The Philippines ranks 9th among countries with the highest disaster risk index according to the World Risk Report of 2019. An average of 20 tropical cyclones enter the Philippine area of responsibility annually. Yet the budget allocation for disaster risk reduction in 2020 of Php16 billion declined from the already meager Php20 billion or 0.5% share in the 2019 national budget. The NDRRMC is again set to get Php20 billion in lump sum calamity funds in the 2021 national budget. But it remains a mere 0.4% of the total budget.

Components of the National Disaster Risk Reduction and Management Plan (NDRRMP) 2011-2028 are: disaster prevention and mitigation, disaster preparedness, disaster response, and disaster recovery and rehabilitation. This should mean building massive evacuation and shelter infrastructure, for instance. This should also mean making available competent education, health, and housing, and providing sufficient energy, water, communication and transport mechanisms that can withstand any weather hazard. For a largely agricultural country, it should also mean the availability of crop insurance, food stocks, production support at all times, whether or not during recovery, and other measures that ensure farmers, fisherfolk, and farmworkers’ continued sustenance when calamities strike. Neither the NDRRM Plan nor the DARRMOpCen explicitly mandate these as part of the mitigation and preparedness steps of DRRM.

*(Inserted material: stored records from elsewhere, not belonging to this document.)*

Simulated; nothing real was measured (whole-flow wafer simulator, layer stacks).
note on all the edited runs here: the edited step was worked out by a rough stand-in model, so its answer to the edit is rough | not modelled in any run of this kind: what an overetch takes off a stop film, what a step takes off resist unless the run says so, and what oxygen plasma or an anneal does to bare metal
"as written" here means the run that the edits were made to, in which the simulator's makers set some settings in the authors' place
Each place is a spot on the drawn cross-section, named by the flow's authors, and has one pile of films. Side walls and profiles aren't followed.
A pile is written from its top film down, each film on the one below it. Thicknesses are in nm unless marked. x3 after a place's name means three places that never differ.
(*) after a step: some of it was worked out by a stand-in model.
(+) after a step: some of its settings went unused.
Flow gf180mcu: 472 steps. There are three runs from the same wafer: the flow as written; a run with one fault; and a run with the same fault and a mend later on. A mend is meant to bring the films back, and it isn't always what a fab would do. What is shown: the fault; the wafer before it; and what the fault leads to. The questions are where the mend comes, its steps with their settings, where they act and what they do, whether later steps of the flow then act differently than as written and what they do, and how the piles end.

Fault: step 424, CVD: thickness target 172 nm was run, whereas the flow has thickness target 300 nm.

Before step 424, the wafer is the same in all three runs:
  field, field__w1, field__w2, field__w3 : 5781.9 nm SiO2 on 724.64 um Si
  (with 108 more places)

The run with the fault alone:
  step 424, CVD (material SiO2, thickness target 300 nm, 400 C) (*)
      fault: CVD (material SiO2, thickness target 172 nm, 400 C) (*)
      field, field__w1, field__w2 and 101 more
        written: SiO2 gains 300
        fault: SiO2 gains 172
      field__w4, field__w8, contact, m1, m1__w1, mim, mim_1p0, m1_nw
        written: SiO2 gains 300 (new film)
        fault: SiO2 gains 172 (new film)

The NDRRMC reported Php115 million worth of assistance provided to Ulysses victims. The DA assured Php400 million in Quick Response Funds and Php300 million worth of emergency loans with zero interest and no collateral, payable in 10 years under the Survival and Recovery (SURE) Loan Program of Agricultural Credit Policy Council (ACPC) for farmers and fishers affected by Quinta and Rolly. The agency has also assigned the Philippine Crop Insurance Corporation (PCIC) to provide insurance protection to farmers against losses arising from various calamities. Those insured under the PCIC are set to receive Php10,000-15,000 in insurance claims for damaged farm equipment, fishing boats, and gear. But this measure is premium-dependent and ties impoverished farm producers to indebtedness.

PCIC coverage is quite limited and leaves millions of agricultural producers behind. PIDS explains that the amount of cover is based on the cost of production inputs specified in the farm plan and budget submitted by the farmer upon application of insurance. Insurance premium rates vary based on the type of insurance cover, risk classification, type of farmer, and type of insurance cover availed. Premium for high value crop insurance is solely shouldered by the farmers, ranging from 2-7% of the total sum ensured. Premium rates for fisheries are solely determined by the PCIC.

According to latest available Philippine Statistics Authority (PSA) and PCIC 2018 figures cited by the Philippine Institute for Development Studies, only 2.2 million farmers in 1.8 million hectares are insured. This is a small number compared to the over 10.9 million farmers, farmworkers and fisherfolk in the government’s Registry System for Basic Sectors in Agriculture or RSBSA. It was also noted that while a huge chunk or 1.1 million of listed farm parcels reported by the Census of Agriculture and Fisheries (CAF) were less than 0.5 hectare in size, the penetration rate of the PCIC in these holdings was quite low compared to parcels of bigger sizes.

Long-time neglect of agriculture

Even given the backdrop of being a natural hazard-prone nation, government action for the farming and fisheries sectors has long-been either too little or too detrimental. Weather disturbances have even gotten worse over the years due to climate change, increasing further havoc on the country’s agriculture communities.

Philippine agriculture is in crisis, growing at an average 2.1% in 2017-2019, its slowest pace after 70 years of growing at 3.5% annually on the average. In the same period the sector lost over one million jobs. In the third quarter of this year, the sector grew only by 1.2%.

In 2018, the country’s agricultural trade deficit was the largest in history, and in 2019 the Philippines began importing its staple food rice.

However, despite the sector’s decline and disaster vulnerability, the budget for agriculture and agrarian reform averaged just a measly 3.6% of the total national budget annually from 2017-2019. This has been reduced further to 1.7% in 2020 and 1.6% for 2021 under the Duterte administration.

Calamity-battered Bicol

An example of the vulnerability and crisis of the country’s agriculture is the Bicol region. The region is prone to natural calamities such as typhoons, volcanic eruptions, drought and flooding, almost on a yearly basis. It is among the areas whose agriculture sector was hard-hit by the recent consecutive typhoons. The several calamities that have torn through the region in recent years resulted in billions of pesos in agricultural damage.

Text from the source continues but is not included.